Honesty is the best policy… except…

A debate followed my post on speaking the truth, that I think clarified my position somewhat. Ultimately though I’m amazed that I ended up being interpreted on the side of those who would use white lies in business. However, I’m no longer the outspoken 20 something year old who could shock people with her improper remarks – I’ve become more of a diplomat, despite myself. But I’m still very capable of standing up for what I believe in despite what people may think.

I’m not quite sure how this happened – I think I came to realize that words shape our communal reality. What we say to people becomes in its turn part of the conversation about a topic. And that conversation involves not just the facts of what we said, but how we said it, who we blamed for what, our positioning in the social landscape.
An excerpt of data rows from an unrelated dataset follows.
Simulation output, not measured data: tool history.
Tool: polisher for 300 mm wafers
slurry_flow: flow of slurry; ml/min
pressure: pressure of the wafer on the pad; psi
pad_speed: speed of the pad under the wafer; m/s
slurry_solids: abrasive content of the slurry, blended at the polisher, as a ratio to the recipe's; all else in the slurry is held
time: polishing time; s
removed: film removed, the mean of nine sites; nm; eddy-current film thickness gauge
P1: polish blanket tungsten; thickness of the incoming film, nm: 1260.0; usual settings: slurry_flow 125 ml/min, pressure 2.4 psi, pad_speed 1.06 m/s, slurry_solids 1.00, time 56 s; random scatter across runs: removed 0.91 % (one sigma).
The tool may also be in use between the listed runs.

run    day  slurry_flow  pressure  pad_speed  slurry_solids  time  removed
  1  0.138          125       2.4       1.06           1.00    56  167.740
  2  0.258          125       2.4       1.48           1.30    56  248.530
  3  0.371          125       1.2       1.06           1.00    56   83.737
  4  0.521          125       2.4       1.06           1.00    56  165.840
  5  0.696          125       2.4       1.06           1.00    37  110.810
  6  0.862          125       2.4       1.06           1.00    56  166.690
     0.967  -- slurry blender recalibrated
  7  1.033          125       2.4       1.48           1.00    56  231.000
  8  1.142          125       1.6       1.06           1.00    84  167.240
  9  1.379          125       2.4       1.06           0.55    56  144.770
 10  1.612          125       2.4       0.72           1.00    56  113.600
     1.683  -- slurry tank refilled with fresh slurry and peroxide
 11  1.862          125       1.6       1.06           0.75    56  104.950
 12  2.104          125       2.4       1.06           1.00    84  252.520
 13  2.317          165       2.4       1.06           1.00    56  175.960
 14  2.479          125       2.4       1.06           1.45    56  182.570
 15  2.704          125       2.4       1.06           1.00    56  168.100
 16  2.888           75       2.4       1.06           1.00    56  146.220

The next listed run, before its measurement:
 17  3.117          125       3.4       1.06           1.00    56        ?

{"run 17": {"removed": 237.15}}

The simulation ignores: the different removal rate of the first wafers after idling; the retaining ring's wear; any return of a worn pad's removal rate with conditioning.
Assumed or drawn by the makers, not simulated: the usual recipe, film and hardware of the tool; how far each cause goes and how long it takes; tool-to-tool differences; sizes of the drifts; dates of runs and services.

I think sometimes what happens as people write online, they write about what they have learned. Starting out very outspoken and undiplomatic, I’ve learned to hold my tongue a bit more. I’ve learned that silence is indeed often the best policy. I’ve learned that my words can easily be understood as more aggressive than I mean them. And although it seems my lot in life to be in general outspoken and sometimes controversial – I do realize how useless it is to be so when no purpose can be served: not my own, nor someone else’s. After all – much of what we say to each other is opinion, not fact. Emotion and interpretation, not the unbiased truth.

For those of you who were raised to be diplomatic and deferential to authority, learning to be more outspoken and honest may well be part of your learning process. Ultimately it’s a balancing act. There is certainly a place for honesty, but there are in many cases very good (and not selfish) reasons for being diplomatic. It’s far easier to go to one extreme or the other than to find a safe and wise middle ground.

Without proper communication conflicts can not be resolved – nor prevented.

But holding grudges can also be a form of so called ‘honesty’ and that’s not useful to anyone. It will not teach the person against whom the grudge is held, nor will it make he person who expresses his or her distaste any happier. Instead expressing our frustration and disappointment can hurt relationships more than we meant to. I’m saying that out of personal experience, because I’m prone to this mistake. For those of you who are prone to bottle up this sort of thing – please take me as saying the opposite: it’s very important to learn to communicate emotional issues and ask people questions about what they do when you don’t understand.

I guess what I’m saying is that we should use wisdom in what we express.

We should at least be aware that emotion clouds our words, and those of others. That emotion is as much a factor in most conversations as the ‘facts’  we try to talk about. We impact other people’s emotions by what we feel, as much as by what we say. But when words and emotions are in line, something very powerful happens. This can work for good if our words and emotions are full of kindness and understanding. But when we are angry or frustrated, harm can also be done. In many cases it is safer to just hold your breath. The old advice to count till ten is still good. That is: if you’re angry, the other person will attack or retreat. They will respond to emotion with emotion – unless they are uncommonly wise themselves. This can easily escalate.

To avoid such confrontation, staying as calm as you can manage is certainly the best policy in most situations. By which I don’t mean that disagreements should not be spoken about. I’m saying: pick your battles. Find a middle way that includes open communication as well as respect for other person / people and their strengths and weaknesses.

6 thoughts on “Honesty is the best policy… except…”

  1. Hi Amy,
    Thanks for responding.
    I think staying calm is the best policy even in many cases where the provocation is NOT meaningless.

    I’ve recently been witness to several quarrels that got out of hand because people – with plenty of provocation – could not stay calm. It is natural to respond to aggression with anger, but one can only prevent escalation by staying calm.

    And I’m not at all suggesting this is easy.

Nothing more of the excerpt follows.